Modigliani's Muse is a collection of poetry based on the artist Modigliani. Modigliani painted human beings. No other modern artist focused so entirely on the human form, whether his medium was pencil, charcoal, oil, or sculpture. Simultaneously, Modigliani was an artist defined by the twentieth-century Paris of the early teens and twenties. He was deeply influenced by the work of Paul Cézanne and Henri Toulouse-Latrec, whose work he discovered shortly after his arrival in 1906.
I have loved Modigliani’s work all of my life. I first viewed his portrait, “Girl with a Necklace,” on my childhood trips to the Art Institute of Chicago. Modigliani’s girl captivated me, and I would find myself sitting before the portrait making up stories about her. In later years, I continued to look for Modigliani’s work in museums throughout the United States and the world. When I lived in New York, I spent hours before the collection of Modiglianis at the Museum of Modern Art and at the Metropolitan.
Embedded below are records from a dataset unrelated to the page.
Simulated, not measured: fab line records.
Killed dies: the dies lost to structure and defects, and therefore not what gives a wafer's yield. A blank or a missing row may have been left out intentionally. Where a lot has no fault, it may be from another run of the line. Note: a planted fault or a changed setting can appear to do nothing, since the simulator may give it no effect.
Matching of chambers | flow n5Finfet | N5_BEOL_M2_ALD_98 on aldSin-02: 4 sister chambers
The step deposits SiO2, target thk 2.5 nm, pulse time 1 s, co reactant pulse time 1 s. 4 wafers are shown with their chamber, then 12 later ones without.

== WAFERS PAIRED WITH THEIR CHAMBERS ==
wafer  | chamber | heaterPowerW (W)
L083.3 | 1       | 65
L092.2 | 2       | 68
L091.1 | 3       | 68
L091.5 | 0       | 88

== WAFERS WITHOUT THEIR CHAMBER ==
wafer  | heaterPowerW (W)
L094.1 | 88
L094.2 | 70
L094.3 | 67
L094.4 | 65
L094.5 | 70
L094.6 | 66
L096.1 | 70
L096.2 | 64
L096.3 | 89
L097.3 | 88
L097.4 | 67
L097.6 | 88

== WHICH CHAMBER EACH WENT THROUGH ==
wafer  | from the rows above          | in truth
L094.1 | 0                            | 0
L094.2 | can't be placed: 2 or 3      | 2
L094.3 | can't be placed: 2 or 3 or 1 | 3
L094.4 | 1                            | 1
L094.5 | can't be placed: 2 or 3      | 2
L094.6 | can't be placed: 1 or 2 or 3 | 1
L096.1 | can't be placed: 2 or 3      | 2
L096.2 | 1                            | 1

During the summer of 2002, on a scholarship at the Banff Center for the Arts in Canada, I began to write a series of poems about the artist’s life and art, including the life of Jeanne and his other sitters and close friends—from his art dealer, the Polish émigré, Zborowski, to his former lover, the risqué British journalist, Beatrice Hastings, as well as the important Russian poet, Anna Akhmatova, who described Modigliani as an artist “entirely conquered by the ‘grand art’” and also, “that rarity, a painter who knew and loved poetry.” My series of poems soon grew into a book-length study of the artist and his world. Having written a dissertation on women’s life writing, I began to scrutinize my own investment in the work and ultimately wrote myself into the artist’s portraits and the lives of his sitters in a sequence that foregrounds the individual subjectivity a viewer brings to bear on the paintings.
In Modigliani’s Muse, I created an (auto)biography in poetry, and I am drawn to the fractured, compressed form of poetry in telling Modigliani’s life story because the individual poems allow windows into intense moments of that life. Individual poems give many speakers voices, including Modigliani’s mother in “Trellis, Eugenia” and the wife of Modigliani’s art dealer in “Anna’s Portrait.” In this way, photography is like poetry. A photograph captures a moment. A series of photographs act as another kind of charged history in images.
Modigliani's Muse was published by WordTech Communications on March 19, 2009.